Remote Sensing
A close monitoring of past and recent landscape changes is necessary in order to identify and quantify potential risks for ecosystems and infrastructure emerging from permafrost degradation. Many landforms throughout the Arctic such as thermokarst lakes, thermoerosion gullies, and thaw slumps display the highly active erosion and mass wasting processes that increasingly shape the Arctic.
In remote and vast Arctic areas satellite and aerial imagery provide insights into permafrost thaw processes on a regional scale which we would not gain from measurements at the surface. Remote sensing is, thus, an important tool for improving our process understanding that helps us to advance our land surface model CryoGrid.
The remote sensing component of the project, therefore, addresses the following research questions:
1. How do permafrost erosion features respond to changes in meteorological conditions?
2. What are the factors controlling the erosion rates (vegetation cover, soil composition, topography, thermal regime, size etc.)?
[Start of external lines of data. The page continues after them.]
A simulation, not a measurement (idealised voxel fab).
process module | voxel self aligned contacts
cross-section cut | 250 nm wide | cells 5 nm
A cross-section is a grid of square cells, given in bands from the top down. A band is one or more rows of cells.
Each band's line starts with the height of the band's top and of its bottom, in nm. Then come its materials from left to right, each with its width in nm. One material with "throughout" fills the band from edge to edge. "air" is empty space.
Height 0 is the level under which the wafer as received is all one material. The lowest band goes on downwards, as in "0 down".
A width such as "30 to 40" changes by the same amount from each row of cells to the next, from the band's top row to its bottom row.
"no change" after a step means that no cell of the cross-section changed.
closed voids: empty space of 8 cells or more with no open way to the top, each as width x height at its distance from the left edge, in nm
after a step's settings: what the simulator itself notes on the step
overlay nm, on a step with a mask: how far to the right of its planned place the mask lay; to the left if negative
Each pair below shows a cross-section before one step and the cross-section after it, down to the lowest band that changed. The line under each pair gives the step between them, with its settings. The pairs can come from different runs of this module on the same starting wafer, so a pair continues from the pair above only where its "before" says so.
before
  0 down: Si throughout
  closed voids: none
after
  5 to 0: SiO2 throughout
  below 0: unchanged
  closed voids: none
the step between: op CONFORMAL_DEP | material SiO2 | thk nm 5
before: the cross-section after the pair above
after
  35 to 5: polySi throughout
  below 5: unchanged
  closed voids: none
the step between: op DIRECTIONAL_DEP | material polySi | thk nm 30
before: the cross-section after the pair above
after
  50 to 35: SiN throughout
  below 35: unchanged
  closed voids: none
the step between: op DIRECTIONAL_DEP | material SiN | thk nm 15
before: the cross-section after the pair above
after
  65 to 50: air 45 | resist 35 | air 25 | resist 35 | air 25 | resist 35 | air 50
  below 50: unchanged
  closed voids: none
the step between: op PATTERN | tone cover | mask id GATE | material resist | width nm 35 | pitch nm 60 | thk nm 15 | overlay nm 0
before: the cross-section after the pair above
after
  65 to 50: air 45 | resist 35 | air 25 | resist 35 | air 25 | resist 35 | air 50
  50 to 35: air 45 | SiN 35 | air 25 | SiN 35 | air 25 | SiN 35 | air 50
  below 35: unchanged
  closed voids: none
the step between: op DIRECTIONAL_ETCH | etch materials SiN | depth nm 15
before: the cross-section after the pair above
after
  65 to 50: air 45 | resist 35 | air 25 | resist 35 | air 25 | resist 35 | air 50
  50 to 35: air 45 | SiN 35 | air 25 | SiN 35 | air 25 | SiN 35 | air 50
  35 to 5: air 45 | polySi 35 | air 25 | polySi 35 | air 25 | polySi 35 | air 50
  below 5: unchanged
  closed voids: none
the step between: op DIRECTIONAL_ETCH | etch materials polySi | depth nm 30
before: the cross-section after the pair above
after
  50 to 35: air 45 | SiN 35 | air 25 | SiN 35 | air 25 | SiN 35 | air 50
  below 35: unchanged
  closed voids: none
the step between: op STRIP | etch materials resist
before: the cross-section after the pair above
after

3. Do the erosion processes follow a spatial pattern?
In order to answer these central questions we apply multiple remote sensing tools, sensors, and platforms. Radar data (SAR) are used to retrieve information on the thermal state of waterbodies, digital elevation models from photogrammetry are used to infer topographic parameters, and multispectral imagery is used to acquire information on surface characteristics and shoreline erosion rates.